The VAT angle comes up not because of Cain’s sales tax, but because his corporate tax is based on
“Gross income less all purchases from other U.S. located businesses, all capital investment, and net exports.”
That is, corporations cannot deduct the cost of labor when figuring their taxable income. It’s that aspect that makes Cain’s corporate tax like a VAT.
However, the analyses I’ve seen (including Bachmann’s disengenuous remarks last night), neglect to mention that the ~8% that corporations currently pay on labor through payroll taxes are eliminated in Cain’s proposal.
Yep it was a very dishonest comment from a Tax Lawyer like Bachmann. She knows full well her statements were not accurate.
I disagree that whether or not the cost of labor is deducted has anything to do with whether a tax is a VAT.
A VAT is literally a “value-added tax.” What it seeks to tax is the “value added” at each step of the process of bringing an item to market.

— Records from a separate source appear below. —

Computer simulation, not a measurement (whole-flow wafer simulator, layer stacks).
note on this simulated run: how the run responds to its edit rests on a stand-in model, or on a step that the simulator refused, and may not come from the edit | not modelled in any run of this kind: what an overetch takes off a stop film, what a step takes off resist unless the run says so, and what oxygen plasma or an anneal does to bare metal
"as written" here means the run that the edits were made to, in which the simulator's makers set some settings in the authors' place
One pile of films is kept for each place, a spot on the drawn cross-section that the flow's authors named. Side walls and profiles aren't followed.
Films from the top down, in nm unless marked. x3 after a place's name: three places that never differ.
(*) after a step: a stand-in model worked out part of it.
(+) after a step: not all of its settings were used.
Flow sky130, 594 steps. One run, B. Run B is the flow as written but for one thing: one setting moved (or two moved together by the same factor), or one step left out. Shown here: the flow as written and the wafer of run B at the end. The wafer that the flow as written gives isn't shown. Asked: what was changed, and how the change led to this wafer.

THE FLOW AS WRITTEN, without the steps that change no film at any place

This, of course, not only adds a tax at every step of the way, it opens the process to political corruption because someone, out-of-sight, of course, gets to define what is “value” at every step of the process and then define when “value” is “added” and then define how to measure how much “value” was “added.”
It really doesn’t have anything to do with the cost of labor.
Further, I think those who claim the NRST is a VAT are not thinking at the level of sophistication you are anyway. They just see a tax on consumer goods and think “VAT.”